The drawing for these aprons has ended - but you can find a pattern for the embroidery design under the "patterns" category on my blog. Thanks for stopping by!
A week or so ago, I mentioned doing another giveaway because I had discovered that I owned eight of the same thing.
I need to take that back. Not the giveaway part. The eight part.
I don't own eight ready-to-embroider clothespin aprons after all. I own eleven of them.
It's not as if I compulsively went from yard sale to yard sale last year, hunting for clothespin aprons. This all happened at the same sale. Except for the part where I picked up an apron, agreed on the price, paid for it and brought it home, I had almost no part in this whole affair.
Here's what happened: I went to an estate sale at the home of an antique collector. As it turned out, this woman collected everything: books, china cups, linens, furniture, greeting cards, Christmas ornaments, paintings, picture frames ... it was somewhere between amazing and scary.
Nothing was priced, because there was too much. I found this cute little clothespin apron on top of a stack of linens and asked one of the women running the sale what she wanted for it. A dollar fifty, she said. That seemed reasonable. I added it to my pile.
Wait, the woman said. Aren't you going to take the rest of them? And she reached over and handed me a stack of linens, and sure enough, there was a whole pile of these aprons. She was desperate to get rid of them.
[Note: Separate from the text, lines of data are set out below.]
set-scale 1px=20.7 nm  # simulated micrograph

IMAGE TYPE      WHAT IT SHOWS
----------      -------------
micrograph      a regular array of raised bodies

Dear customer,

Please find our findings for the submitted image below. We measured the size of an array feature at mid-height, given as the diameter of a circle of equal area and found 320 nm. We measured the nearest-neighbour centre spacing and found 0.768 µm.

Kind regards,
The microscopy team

I like to embroider. I collect aprons. And I use a clothesline in the summer (see yesterday's picture - I seem to have a little clothespin theme going this week). Even if I couldn't see me actually wearing this apron out to hang the laundry, I understood my interest in wanting one ready-to-embroider clothespin apron.
Maybe two, in case I wanted a spare. Or three, in case I wanted to put one away for my daughter. Or four or five if I wanted to give them for gifts. But - eleven? Even to me, this seems excessive.
Much as I have enjoyed the secure feeling that comes only in knowing that my family will never experience a clothespin-apron shortage, I need to share the wealth.
So - if it's been a longtime dream of yours to own an authentic vintage ready-to-embroider clothespin apron, leave a comment, and I'll pick some names at random next week. And if you'd like to leave a comment but are sort of horrified at the thought of owning one of these aprons, that's fine, too. I understand. Just say something like, "Just wanted to say hi, but for heaven's sake don't send me one of those aprons." I'll get the idea.
*counting down the days until the start of the yard sale season with finds that cost $1 or less. For those of you who don't want to do the math, the aprons were a little less than 14 cents apiece.